Before we can critically analyze the validity or viability of ideas, it helps to have a lot of ideas. Why is this an important point? Because too often we are critical and analytical during the idea-generation process, which stifles our creative output. Let your mind run free then, and only afterward tear into what it produces.

You don't need to analyze everything you believe all the time, but at some point you do have to judge on their merits the beliefs and ideas that you and others have, and this is where critical analysis is needed. One of your primary tools for this should be challenging questions, including the following four:

1. Are there other factors involved that are not being considered, and what might these be?
2. What real-life evidence is there for the principle, proposal or idea being considered?
3. How does the way in which the principle is implemented affect its viability?
4. What arguments can you make against the principle or idea?

In part, critical analysis has to include attacking the idea or belief. It may be a bad idea, after all. How would we know if we never challenge it? Also, some ideas will become better ones if we attack them as they are and then refine them according to what we learn in the process. An example of the forming of a new idea and the analysis of that idea follows.

Most people assume the truth of the basic principle that governments can collect more revenue by raising the rates taxpayers pay on their income. It seems a reasonable assumption, but lets challenge the idea and look for possible flaws. One way to do this is to test it by taking it to an extreme: suppose the tax rate people paid was 99% of income. It seems clear enough that they would not bother to work too hard if they only kept 1% for their efforts, right?

So how much in taxes could be collected if the people stopped working? More would be collected at a rate of 20%, right? The principle is thus shown to be invalid in its extreme form: raising tax rates will not always result in more revenue for a government. We can also easily imagine that if high taxes discourage business expansion, or drive businesses to other countries, there will be less income to tax, so lower revenues could be expected due to this effect as well.

At other extreme, a 1% tax rate would also less revenue than a 20% rate. In considering these two extremes we come upon a new idea or principle: Taxation which is most efficient--collects the most revenue--has to be at a rate somewhere between the extremes. There is also an important idea which follows from this, namely that anything below or above this maximum-efficiency rate actually means a government will have less total revenue.

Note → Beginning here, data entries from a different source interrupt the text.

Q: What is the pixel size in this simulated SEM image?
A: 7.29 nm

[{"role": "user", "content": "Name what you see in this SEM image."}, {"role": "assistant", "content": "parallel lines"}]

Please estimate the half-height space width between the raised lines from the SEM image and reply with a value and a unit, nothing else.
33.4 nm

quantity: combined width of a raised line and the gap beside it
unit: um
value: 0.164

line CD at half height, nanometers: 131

These ideas suggest the need for a more scientific approach to taxation in general. It seems a tragedy to raise taxes and so hurt the economy and taxpayers, lose jobs (higher taxes cause businesses to cut back), and then get no actual gain in revenue. After all, even if we want every social program imaginable, shouldn't we want a tax rate that collects the most money to pay for all those programs? In other words, if the goal is not something else (like punishing certain classes through taxation), but is to raise the most money for doing whatever we want the government to do, there is a rate of taxation which--when we go beyond it--defeats that purpose rather than helping it.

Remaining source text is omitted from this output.